[Pacemaker] crmd internal error during failover

Drapeau, Mathieu mathieu.drapeau at intel.com
Mon Mar 24 10:03:49 EDT 2014

Actually, I was wrong, the version used is 1.1.10.
So, how I can know which process is taking so long?

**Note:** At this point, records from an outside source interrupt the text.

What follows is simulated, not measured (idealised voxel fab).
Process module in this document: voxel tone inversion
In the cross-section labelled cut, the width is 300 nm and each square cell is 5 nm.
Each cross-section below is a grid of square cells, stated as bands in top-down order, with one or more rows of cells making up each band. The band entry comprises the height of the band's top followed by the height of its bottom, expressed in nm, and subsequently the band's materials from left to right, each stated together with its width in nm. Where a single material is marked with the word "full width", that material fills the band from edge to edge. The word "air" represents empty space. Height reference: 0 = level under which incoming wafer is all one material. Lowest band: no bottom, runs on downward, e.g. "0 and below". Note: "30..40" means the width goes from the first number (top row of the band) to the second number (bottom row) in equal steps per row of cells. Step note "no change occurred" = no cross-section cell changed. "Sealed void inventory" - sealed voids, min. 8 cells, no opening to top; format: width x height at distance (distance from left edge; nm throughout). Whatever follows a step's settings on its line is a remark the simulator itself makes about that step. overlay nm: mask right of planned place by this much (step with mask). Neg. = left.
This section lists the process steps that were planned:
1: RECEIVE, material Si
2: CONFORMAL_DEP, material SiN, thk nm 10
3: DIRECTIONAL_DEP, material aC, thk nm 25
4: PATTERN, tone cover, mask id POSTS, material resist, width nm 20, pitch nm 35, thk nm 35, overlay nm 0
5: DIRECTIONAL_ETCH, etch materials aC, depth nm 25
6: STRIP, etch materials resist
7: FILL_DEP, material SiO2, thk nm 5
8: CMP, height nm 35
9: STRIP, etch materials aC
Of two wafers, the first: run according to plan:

On 3/23/14, 7:35 PM, "Andrew Beekhof" <andrew at beekhof.net> wrote:

>On 21 Mar 2014, at 3:57 am, Drapeau, Mathieu <mathieu.drapeau at intel.com>
>> Hello,
>> From pacemaker 1.1.8-7 from EL6, crmd died unexpected generating this
>>logs during a failover:
>Please update to 1.1.10 from the EL6 update channels:
>> crmd[10419]:    error: crmd_node_update_complete: Node update 79
>>failed: Timer expired (-62)
>It looks like your hardware is overloaded and an operation that shouldn't
>have taken very long has timed out.
>> crmd[10419]:    error: do_log: FSA: Input I_ERROR from
>>crmd_node_update_complete() received in state S_IDLE
>> crmd[10419]:   notice: do_state_transition: State transition S_IDLE ->
>>origin=crmd_node_update_complete ]
>> crmd[10419]:  warning: do_recover: Fast-tracking shutdown in response
>>to errors
>> crmd[10419]:  warning: do_election_vote: Not voting in election, we're
>>in state S_RECOVERY
>> crmd[10419]:    error: do_log: FSA: Input I_TERMINATE from do_recover()
>>received in state S_RECOVERY
>> crmd[10419]:   notice: lrm_state_verify_stopped: Stopped 0 recurring
>>operations at shutdown (2 ops remaining)
>> crmd[10419]:   notice: lrm_state_verify_stopped: Recurring action
>>testfs-MDT0000_6cda68:21 (testfs-MDT0000_6cda68_monitor_5000) incomplete
>>at shutdown
>> crmd[10419]:   notice: lrm_state_verify_stopped: Recurring action
>>MGS_f055b7:30 (MGS_f055b7_monitor_5000) incomplete at shutdown
>> crmd[10419]:    error: lrm_state_verify_stopped: 3 resources were
>>active at shutdown.
>> crmd[10419]:   notice: do_lrm_control: Disconnected from the LRM
>> crmd[10419]:   notice: terminate_cs_connection: Disconnecting from
>> corosync[10370]:   [pcmk  ] info: pcmk_ipc_exit: Client crmd
>>(conn=0x2589f40, async-conn=0x2589f40) left
>> crmd[10419]:    error: crmd_fast_exit: Could not recover from internal
>> pacemakerd[10408]:    error: pcmk_child_exit: Child process crmd
>>(10419) exited: Generic Pacemaker error (201)
>> pacemakerd[10408]:   notice: pcmk_process_exit: Respawning failed child
>>process: crmd
>> What could have happened and how to avoid crmd to die?
>> Thanks,
>> Mat